CBF Executive Rejects Blame for Betting Scandals

CBF Executive Rejects Blame for Betting Scandals
CBF vice president Michelle Ramalho has pushed back against claims that licensed betting operators are driving match-fixing risks in Brazilian football. Her comments put illegal operators back at the centre of the policy debate.

The gambling row in Brazil returned to the football pitch at the 14th Lisbon Forum on June 2. Speaking at a panel on e-games and online betting, Ramalho said companies that offer betting on sport should not be considered as the default source of manipulation scandals.

Football Integrity Becomes the Main Line

Legal operators are subject to rules, they pay for licences and they are overseen by the state. The same could not be said for the illegal sites. Ramalho said this distinction is often lost in public discussion, particularly when scandals in football are being discussed.

She also said that betting is now part of the modern football market. In her view, the question is no longer whether betting exists around football. The question is how Brazil separates licensed firms from illegal operators.

Her most powerful point was about incentives. There’s little incentive for a licensed operator to want to fix a match, because that kind of manipulation can harm the prices, the trust, the sponsorships and regulatory standing. Unlicensed market has fewer apparent checks.

Illegal Sites Stay in Focus

Ramalho urged for a tougher crackdown on unlicensed bookmakers in Brazil. She bemoaned what she said was unfair competition from operators that avoid licensing, payment, advertising and compliance rules.

The tone of that message is very much now in line with politics in Brasilia. Fixed-odds betting in Brazil has been regulated since 2025, but illegal operators still pose a huge enforcement headache. Recent talks have moved beyond website blocking and are now also focusing on payment controls, data sharing and harsher punishments.

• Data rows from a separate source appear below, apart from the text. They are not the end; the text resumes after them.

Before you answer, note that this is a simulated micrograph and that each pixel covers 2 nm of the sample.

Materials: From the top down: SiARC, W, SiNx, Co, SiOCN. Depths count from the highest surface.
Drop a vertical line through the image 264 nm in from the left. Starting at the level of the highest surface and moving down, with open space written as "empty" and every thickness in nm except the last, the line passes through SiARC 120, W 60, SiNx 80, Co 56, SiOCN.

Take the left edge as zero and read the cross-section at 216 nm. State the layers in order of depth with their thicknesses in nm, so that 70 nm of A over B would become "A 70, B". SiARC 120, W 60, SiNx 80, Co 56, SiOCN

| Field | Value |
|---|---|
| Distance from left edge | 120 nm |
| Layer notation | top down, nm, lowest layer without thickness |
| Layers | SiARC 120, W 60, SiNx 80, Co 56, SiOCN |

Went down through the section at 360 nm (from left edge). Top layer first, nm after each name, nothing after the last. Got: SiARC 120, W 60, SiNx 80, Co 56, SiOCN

Here is the tougher part about regulation. Domain blocking can deter illegal traffic, but it doesn’t usually end activity. Mirror sites, offshore payment routes and shadow advertising umbrellas also enable unlicensed brands to stay in front of consumers.

For regulated operators, the discussion is reputational too. When every scandal is portrayed as a “betting problem,” the regulated market doesn’t get to explain why licensing exists in the first place.

Operators Point to Payments

Also on the Lisbon panel were Superbet and Betano representatives. Superbet CEO Alexandre Fonseca rejected the idea that regulated betting is the main driver of household debt in Brazil.

He cited one big payment-system difference. Brazil’s regulated operators are not allowed to take credit cards. Players must use approved electronic transfer methods, with Pix being the main route. Fonseca said the illegal market still accepts credit cards, unlike licensed operators.

Guilherme Figueiredo, director public affairs at Betano, also defended targeted controls, including tools linked to government programs such as Bolsa Família and Desenrola. His point was that enforcement should focus on risk and legality, not treat every betting operator as the same type of problem.

Market Reading

The useful takeaway is not that licensed operators should escape scrutiny. They still need strong controls on advertising, player checks, sponsorships and integrity alerts. But Brazil’s next enforcement phase needs sharper definitions. Match-fixing, illegal payment flows and offshore betting are separate problems. If lawmakers treat them as one broad industry failure, legal operators may carry the public blame while illegal sites keep the commercial advantage.